2.But the expression "high tree," bears another signification. Whence comes the presumption of self-confident professors? Does it not spring from an internal principle of PRIDE in them? And are not all, without exception, possessed of the same "deceitful and desperately wicked" heart? Then if the towering confidence of a presumptuous professor springs from innate pride, is there not the same principle at work in the heart of a living child? Cases continually occur – no, if the Lord did not mercifully prevent, every one of us would fall into the snare – cases continually occur, where a living soul, one whom God has taken in hand and taught by his Spirit, through the subtlety of Satan, the pride of his heart and the workings of a deceitful nature, is elevated into a false confidence, stands in false liberty, and towers high in notion beyond the work of grace upon his heart.

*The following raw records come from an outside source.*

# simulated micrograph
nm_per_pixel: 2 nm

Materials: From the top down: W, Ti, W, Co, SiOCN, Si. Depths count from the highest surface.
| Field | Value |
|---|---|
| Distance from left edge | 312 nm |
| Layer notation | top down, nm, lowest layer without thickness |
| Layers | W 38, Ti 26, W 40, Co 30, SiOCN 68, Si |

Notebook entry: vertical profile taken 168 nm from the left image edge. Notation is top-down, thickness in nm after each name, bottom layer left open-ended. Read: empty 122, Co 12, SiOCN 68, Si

Were "Jerusalem searched as with candles," we would find many such among the real people of God. And whence come they? What makes the tree spindle up in a forest? Is it not the company of other high towering trees? What draws them up into an unnatural altitude, and causes them to spindle high, without throwing out their branches horizontally, or spreading their roots in the soil? Why, it is the neighborhood of other lofty trees, which draws them up to this unnatural height. Now, so it is in the churches. "Bad company corrupts good manners." Three or four presumptuous professors in a church of the living God will draw up into high notions and presumptuous confidence, if God permits it, even some of the living family.
And there is another source of this presumption and vain confidence in the hearts of God's children; which is, sitting under ministers who stand themselves in a presumptuous confidence, who shoot their arrows against the exercises of God's tried family, who ridicule with sarcasm and bitter contempt the doubts and fears and guilt and trouble of the living family of Zion, and have their bolt to shoot at every one that stands not in the same presumptuous liberty with themselves. Under these tall upas trees, these lofty soaring ministers in the letter, are the family of God sometimes drawn up out of their real stature. They are drawn up into an ambitious aim to be like those, under whose ministry they continually sit; and they get fostered in presumption by constantly hearing a ministry which is full of it. Thus they become "high trees."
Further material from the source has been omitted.